As a teenager living in India before the internet revolution, Gaurav Garg, BS ’88, BS ’88, MS ’90, relied on the Fiske Guide to Colleges and word-of-mouth to learn about Washington University. He liked what his research uncovered. Family friends spoke highly of the university, and it offered degrees in his areas of interest: computer science and electrical engineering. Still, attending the university was something of a leap into the unknown. “I didn’t know anybody there,” he says of his arrival on campus. “In fact, I didn’t know anybody within 500 miles of St. Louis.”
Despite the initial challenge of unfamiliar surroundings, Mr. Garg thrived at Washington University, immersing himself in the humanities and economics as well as engineering courses. This broad education helped ignite his intellectual curiosity and laid the foundation for a successful career as a tech entrepreneur and venture capitalist. “In my world, everything is interdisciplinary,” he says. “Innovation comes from the fact that you’re breaking down silos. I’ve always been very thankful that I experienced that at the university at such a young age.”
Inspired by the training he received—and the relationships he has formed with faculty members, administrators, and students as a member of the School of Engineering & Applied Science National Council—Mr. Garg recently made a $1 million commitment to the school with his wife, Komal Shah, an investor, art collector, and former tech industry executive. The gift, which pushed the engineering school over the $150 million mark for Leading Together: The Campaign for Washington University, will establish the Gaurav Garg and Komal Shah Lectureship and support undergraduate scholarships, facilities, and other needs.

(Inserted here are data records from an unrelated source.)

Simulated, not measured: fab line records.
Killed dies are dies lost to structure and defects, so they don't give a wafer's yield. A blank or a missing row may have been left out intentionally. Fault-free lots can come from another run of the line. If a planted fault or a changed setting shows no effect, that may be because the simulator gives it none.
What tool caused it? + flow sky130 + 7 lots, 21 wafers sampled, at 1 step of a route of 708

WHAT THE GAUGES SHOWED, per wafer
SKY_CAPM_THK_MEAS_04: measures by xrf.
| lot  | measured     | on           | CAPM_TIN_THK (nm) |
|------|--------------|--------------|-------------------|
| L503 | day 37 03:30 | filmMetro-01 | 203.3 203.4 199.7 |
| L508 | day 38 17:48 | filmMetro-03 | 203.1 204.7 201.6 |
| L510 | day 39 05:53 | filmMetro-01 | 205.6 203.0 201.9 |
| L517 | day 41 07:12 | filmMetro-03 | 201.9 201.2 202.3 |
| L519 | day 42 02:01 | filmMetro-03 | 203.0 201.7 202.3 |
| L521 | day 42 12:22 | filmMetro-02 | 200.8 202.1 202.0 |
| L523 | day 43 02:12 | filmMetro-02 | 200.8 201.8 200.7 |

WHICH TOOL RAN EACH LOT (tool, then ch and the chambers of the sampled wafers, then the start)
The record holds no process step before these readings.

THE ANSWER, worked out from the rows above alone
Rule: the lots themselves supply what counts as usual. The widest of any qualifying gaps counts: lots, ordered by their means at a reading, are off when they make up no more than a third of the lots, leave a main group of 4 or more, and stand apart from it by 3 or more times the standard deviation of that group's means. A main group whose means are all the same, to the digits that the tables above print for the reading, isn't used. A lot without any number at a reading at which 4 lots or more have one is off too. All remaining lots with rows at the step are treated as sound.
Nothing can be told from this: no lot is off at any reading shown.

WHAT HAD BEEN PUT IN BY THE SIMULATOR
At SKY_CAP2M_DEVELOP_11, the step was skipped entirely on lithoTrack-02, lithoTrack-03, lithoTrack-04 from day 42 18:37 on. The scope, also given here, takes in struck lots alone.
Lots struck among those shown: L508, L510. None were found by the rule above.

The passion for pursuing new opportunities that brought Mr. Garg to Washington University has played a central role in his career. After several years of working as an engineer for a data communications firm, he founded Redback Networks in 1996. The company developed hardware and software to manage broadband services. In 2001, he decided to try his hand at investing. It proved to be a smart move. As a partner at Sequoia Capital, a prominent Silicon Valley venture capital firm, he demonstrated a knack for identifying and nurturing promising technology companies.
In 2013, he joined forces with a partner to found Wing, which invests in early-stage business technology startups. Recognized as one of the world’s leading venture capitalists, Mr. Garg has made multiple appearances on Forbes magazine’s Midas List of top tech investors and was named Silicon Valley Venture Capitalist of the Year at the 2014 Technology Fast 500 Awards. He has received Distinguished Alumni Awards from both Washington University and its School of Engineering & Applied Science.
Mr. Garg, who recently was elected to the Board of Trustees for Washington University, is impressed with the St. Louis startup scene, including the Cortex Innovation Community, formed in 2002 by the university and other area institutions. “I was stunned at how much is going on at Cortex,” he says. “It shows that if you want to have great, innovative places, you have to pull from centers of world-class excellence like Washington University.”
Reflecting on his career and his involvement with Washington University, Mr. Garg is quick to point out the similarities. “The greatest pleasure of being a venture capitalist is watching someone build an institution,” he says. “Likewise, there are a lot of people at the university who can do great things, and I want to hang on for the ride.”